Visiting Korea to attend the inauguration ceremony of President Park Geun-hye, the vice-president of Peru had a simple three-word suggestion for what Korea’s first female head of state should do over the next five years ― “work, work, work.”
The answer was hardly flippant coming from Peruvian First Vice President Marisol Espinoza. She knows something about hard work. She is not only her country’s first female vice president, but also the single mother of a teenage girl.

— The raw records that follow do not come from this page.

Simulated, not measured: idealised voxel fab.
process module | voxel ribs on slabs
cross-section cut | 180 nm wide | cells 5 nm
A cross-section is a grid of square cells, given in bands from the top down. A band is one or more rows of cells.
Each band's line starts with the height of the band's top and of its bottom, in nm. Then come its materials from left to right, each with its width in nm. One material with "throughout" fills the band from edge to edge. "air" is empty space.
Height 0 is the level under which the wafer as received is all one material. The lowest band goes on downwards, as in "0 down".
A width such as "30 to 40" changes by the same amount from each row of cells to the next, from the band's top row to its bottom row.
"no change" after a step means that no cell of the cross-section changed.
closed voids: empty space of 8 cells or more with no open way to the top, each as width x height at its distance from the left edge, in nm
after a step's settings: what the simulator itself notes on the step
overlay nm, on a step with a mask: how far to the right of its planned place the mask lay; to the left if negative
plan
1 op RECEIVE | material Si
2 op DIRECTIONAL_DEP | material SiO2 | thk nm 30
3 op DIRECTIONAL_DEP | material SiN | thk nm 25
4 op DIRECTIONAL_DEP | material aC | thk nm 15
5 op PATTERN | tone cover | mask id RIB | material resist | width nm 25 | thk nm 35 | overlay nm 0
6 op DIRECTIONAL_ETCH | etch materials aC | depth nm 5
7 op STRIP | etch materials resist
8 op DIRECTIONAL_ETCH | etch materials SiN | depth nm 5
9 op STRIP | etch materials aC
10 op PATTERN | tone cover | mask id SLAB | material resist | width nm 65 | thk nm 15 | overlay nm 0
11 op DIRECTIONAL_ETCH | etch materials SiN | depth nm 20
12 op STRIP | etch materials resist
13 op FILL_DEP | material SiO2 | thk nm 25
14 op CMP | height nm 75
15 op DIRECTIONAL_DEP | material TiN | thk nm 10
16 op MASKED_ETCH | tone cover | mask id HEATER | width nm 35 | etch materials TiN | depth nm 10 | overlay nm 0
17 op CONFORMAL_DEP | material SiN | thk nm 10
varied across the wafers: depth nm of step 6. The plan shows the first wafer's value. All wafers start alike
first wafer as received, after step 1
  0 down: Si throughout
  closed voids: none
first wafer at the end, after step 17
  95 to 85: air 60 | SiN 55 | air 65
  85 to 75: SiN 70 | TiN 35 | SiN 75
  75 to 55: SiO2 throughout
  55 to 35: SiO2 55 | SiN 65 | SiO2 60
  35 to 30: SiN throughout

|Peruvian First Vice President Marisol Espinoza speaks with The Korea Herald during an interview at a hotel in Seoul, Monday. (Peruvian Embassy)|
“I had to dispel two powerful myths when I entered public life. The first one was the myth that women cannot participate in politics and the second one was that women cannot do the same things as men,” Espinoza said during a face-to-face interview with The Korea Herald, just after the inauguration ceremony.
“That means work,” she said.
Espinoza entered politics in 2006 as a legislative representative for one of the South American nation’s most important coastal ports in the Piura region. She is serving a second term as her district’s representative in the country’s 120-member legislature, as well as acting as her country’s No. 2 in the executive.
“The truth is: Yes, we can. We can do them as well or even better than men,” she said, adding that her first challenge was convincing her supporters that she could represent them effectively. “In Latin America, politics are traditionally a male activity so it requires double effort by women; it is a big challenge not just as a politician but also as a citizen.”
“There are challenges but there are also accomplishments and, on balance, the accomplishments were more.”
Espinoza cited the development of a major infrastructure project that brought safe drinking water to the poorer and remote parts of her district as a major accomplishment in her seven years as a legislator. She said access to safe drinking water remained an important challenge for Peru.
Of Peru’s population of some 30 million people, about 5 million have no access to safe drinking water, and piped water means improved sanitation. In the 1990s, poor sanitation led to an outbreak of cholera that killed 3,000 people and spread across the region.
What Peru needs now is foreign direct investment for other development projects, Espinoza said.
Peru hit on a unique partnership with Korea that she believes is a win-win for both countries. Peru and Korea forged a comprehensive strategic partnership when Peruvian President Ollanta Humala and former President Lee Myung-bak met last year in Lima. The two countries also inked a free trade deal in 2011.
Two-way trade was about $3.5 billion in 2012. This year, Peru and Korea celebrate 50 years of diplomatic relations with a number of special events planned here and in the Andean nation. As part of those celebrations, Espinoza invited Park and the future foreign minister, whoever finally assumes the position, to visit Peru to mark the milestone year.